Dollar Up, Oil Down

It’s the trade we’ve been watching for a while. At the beginning of this month, the dollar looked far too hated for its downtrend to continue. The dying dollar was largely responsible for the commodities boom on an elementary level, and elementary analysis was all we needed to think oil stood a good chance of moving lower.

The strong jobs report on Dec. 4 is what cracked the dollar’s descent. Even though the dollar extended that up move only modestly last week, it has so far this month bounced up from 15-month lows. That, in turn, sent oil down some $8 per barrel. Last week was particularly good for those short oil. We hold a half-sized position hedge against an oil price decline, and the hedge surged 13.5% last week.

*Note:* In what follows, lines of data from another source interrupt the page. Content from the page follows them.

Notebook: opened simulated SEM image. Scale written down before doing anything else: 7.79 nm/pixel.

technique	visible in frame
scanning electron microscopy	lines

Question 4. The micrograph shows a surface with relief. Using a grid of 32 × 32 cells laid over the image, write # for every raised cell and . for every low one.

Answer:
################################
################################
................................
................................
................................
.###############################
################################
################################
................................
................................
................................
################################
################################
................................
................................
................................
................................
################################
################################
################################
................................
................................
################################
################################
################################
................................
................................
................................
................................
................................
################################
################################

Some point to factors other than the rising dollar for oil’s price decline, but other factors were fairly positive for the oil market, or benign. For instance, while Barclays noted that US consumption of petroleum products is off 20% from a year ago, China’s rebounding economy countered that news with factory output rising 19.2% in November. That alone caused the International Energy Agency (IEA) to raise its estimate of per-day oil consumption in 2010 by 130,000 barrels to 86.3 million.

Worries about disappearing stimulus support killing demand are valid, and act as nice back-ups in case the stronger dollar case for falling oil prices doesn’t hold. If the liquidity-driven phase of the market is petering out by any measure, weaker oil prices should follow.